Thursday, January 17, 2008

"Andrei Rublev" (Language - Russian / Italian / Tatar ) (1969) - Movie Review

Let me be called ignorant and aesthetically blind for I am going to call the work of Andrei Tarkovsky’s “Andrei Ruble” a slow death with nothingness and all the synonyms to it. I like things being abstract and the mind doing its work of absorbing like a sponge to do contain it even if it’s not clear. In this work, nothing is clear and is not intended it to be. It is an excruciatingly painful sparks of agony into the viewers of seeing many things and getting nothing out of it. I hereby state that Andrei Tarkovsky’s “Andrei Rublev” and the one more film of him I watched, “The Sacrifice” as not my cup of poison.

The movie separated in parts jumps off with an unrelated and weird sequence of a guy flying on a balloon and crashes eventually. The camera work from there on till end is outstanding and the production value is enormous. The film takes on the life journey of the 15th century painter Andrei Rublev (Anatoli Solonitsyn) who goes places, questions his faith, conscience and everything with no solid dialogues and no proper route to say those to make it introspection into our lives or admire/pity the life of Andrei.
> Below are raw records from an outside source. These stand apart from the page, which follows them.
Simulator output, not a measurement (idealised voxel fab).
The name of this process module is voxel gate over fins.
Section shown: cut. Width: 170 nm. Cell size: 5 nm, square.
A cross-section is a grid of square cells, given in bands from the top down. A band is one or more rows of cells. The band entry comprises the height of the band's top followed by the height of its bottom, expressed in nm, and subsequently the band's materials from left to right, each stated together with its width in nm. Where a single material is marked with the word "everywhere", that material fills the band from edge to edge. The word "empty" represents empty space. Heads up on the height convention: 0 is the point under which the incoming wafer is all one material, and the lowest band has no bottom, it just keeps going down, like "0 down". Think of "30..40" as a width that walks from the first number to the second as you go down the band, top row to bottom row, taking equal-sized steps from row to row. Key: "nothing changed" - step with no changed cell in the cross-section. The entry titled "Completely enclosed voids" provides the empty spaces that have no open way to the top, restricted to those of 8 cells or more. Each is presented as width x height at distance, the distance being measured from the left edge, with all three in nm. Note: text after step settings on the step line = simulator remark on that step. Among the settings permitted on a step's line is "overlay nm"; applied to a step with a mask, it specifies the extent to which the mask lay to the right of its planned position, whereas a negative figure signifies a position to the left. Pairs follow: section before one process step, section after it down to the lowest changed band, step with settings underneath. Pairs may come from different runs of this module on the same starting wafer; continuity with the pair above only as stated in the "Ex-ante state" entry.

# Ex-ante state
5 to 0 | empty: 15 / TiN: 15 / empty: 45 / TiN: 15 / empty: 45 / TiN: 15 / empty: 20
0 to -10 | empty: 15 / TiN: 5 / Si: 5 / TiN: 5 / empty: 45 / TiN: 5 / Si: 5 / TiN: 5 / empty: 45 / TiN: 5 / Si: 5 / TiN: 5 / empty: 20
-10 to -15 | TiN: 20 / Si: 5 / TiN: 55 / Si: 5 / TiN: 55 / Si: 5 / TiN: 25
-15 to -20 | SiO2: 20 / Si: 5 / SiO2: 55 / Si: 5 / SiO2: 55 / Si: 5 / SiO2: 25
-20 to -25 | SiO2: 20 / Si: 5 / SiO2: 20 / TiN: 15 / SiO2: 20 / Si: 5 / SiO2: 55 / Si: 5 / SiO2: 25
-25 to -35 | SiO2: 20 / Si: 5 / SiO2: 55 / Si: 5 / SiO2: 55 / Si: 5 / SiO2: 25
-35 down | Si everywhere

The film while actually did not make the release years after its make have been praised for its cinematic value which in my very humble opinion was next to nada. I would like to put a puzzle together or read the hidden meaning and open to natural pace of any film maker who wants to bring the raw reality, but to play it without any purpose other than the political and religious situation of that time period with uninteresting screenplay is plainly unacceptable. The violence is quite gruesome considering the time period of the film’s making but for an outsider, how does it open up? It is a strange approach of giving an artist without his art till the last minute, but his questions of talent, life and everything around him as a dialogue which originates from a thin air keeps our air of frustration filled with blandness and pointless visuals.

The supporting characters are another fiasco. I was in close of not writing a review because of the confusion and frustration the film caused. I do not know what exactly I saw and what I grasped and what can I write, even saying that the film is bad. I had nothing to be grasped upon or to be imbibed in my memory to point out the inability of the film to make a statement. After a very long time, I seriously doubted on whether to write anything at all about a movie. I do not know what to criticize upon being bad. Everything was shot according to the highly technical potential of those times but the substance is without soul. We cannot connect or make even a remote attachment to this character that sees all brutalities and yet when he takes a life altering decision of negating his talent and giving up his choice to speak, we neither sympathize nor empathize with him. Not alone with him but with any character at all.

I am wondered by the very many people who managed to like this film. Watching a film and having an opinion as I have said on numerous occasions is subjective. The films I hated would have been loved by many and vice versa. I respect that and understand the tastes of various other film goers. I have been questioned about that belief through this movie. With a snail slow running length of 205 minutes, this is one big void of big bucks cashed in during tough times. I was made impatient, angry and deep down inside even cursing the film maker. I began to feel guilty for these emotions rather than getting out of it, meaning emotionally attached to the scenes in the film.

I finished the review of the film “The Sacrifice” like this, “Maybe someday when I watch it after several years, maybe, just maybe I would be able to appreciate it for what everyone is saying. But right now, I am waiting for the next Tarkovsky movie to see and hope I can read it properly and understand the greatness of this legend.” I seriously doubt that I will ever understand both these movies and yet, I am not giving up hope. I still await the next film of this much lauded director. While this film broke my patience, let me see how many does it take for Tarkovsky to break my patience altogether in watching his movies.